Hacker News new | ask | show | jobs
by dataangel 945 days ago
No I suspect 3 seconds is often enough. It's not learning how you pronounce each word, it's seeing some pronunciations you use and from that guessing how you would pronounce other things based on how those pronunciations are clustered in its training data. In other words if in that 3 seconds it hears you say y'all it has a pretty good shot at inferring how you say a lot of other things.
3 comments

People speak differently in different situations, based on their mood and who they are talking to. They may change their voice when quoting another person, they may alter their accent if talking to a stranger, and there's many other details you don't even think about because you're used to them but it'll immediately sound wrong if it's not replicated correctly.

Apple's announced voice imitation feature requires a 15 minute sample if I remember correctly, and you can bet it would be shorter if they were satisfied with the results.

> if in that 3 seconds it hears you say y'all

I can guarantee that no 3 seconds of text of your choosing will ever be enough to reliably differentiate between all existing dialects and accents, let alone differences between individual people.

There's a reason all the decent fake voice clips on the web are based on public figures with hours of training material - and even with those you can tell within seconds that it's fake, even if you don't know how you noticed it.

> even with those you can tell within seconds that it's fake, even if you don't know how you noticed it.

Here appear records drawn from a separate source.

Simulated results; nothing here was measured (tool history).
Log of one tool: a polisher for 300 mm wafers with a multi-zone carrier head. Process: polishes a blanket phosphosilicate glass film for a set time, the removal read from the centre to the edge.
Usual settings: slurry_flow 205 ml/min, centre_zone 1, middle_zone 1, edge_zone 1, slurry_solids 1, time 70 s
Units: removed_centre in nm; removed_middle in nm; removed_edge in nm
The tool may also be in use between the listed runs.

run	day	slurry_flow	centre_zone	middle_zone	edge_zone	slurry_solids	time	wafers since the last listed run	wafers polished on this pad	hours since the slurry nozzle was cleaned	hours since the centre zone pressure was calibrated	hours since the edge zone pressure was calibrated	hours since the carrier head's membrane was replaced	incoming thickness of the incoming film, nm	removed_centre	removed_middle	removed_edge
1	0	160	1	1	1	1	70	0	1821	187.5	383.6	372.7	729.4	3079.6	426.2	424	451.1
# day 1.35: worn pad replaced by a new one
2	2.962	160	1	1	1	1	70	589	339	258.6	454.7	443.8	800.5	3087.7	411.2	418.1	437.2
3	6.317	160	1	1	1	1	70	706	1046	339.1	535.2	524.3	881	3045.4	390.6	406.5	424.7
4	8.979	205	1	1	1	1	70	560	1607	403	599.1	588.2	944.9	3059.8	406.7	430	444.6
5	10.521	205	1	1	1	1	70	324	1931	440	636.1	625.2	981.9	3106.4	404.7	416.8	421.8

Salesmen and scammers have many techniques to get people to act against their better judgement. Urgency is one: imagine a late night voice call seemingly from a loved one saying "I'm stranded, my battery is about to die. Please send the money now -" accompanied by loud environmental noises to mask any artifacts

> it hears you say y'all

The accuracy or realism of the emulated voice probably depends on how "rich" the recorded material is within those 3 seconds? I mean, if it includes a single long syllable, or some phrase that contains a variety of vowels and consonants.

Do you know what an uncanny valley is?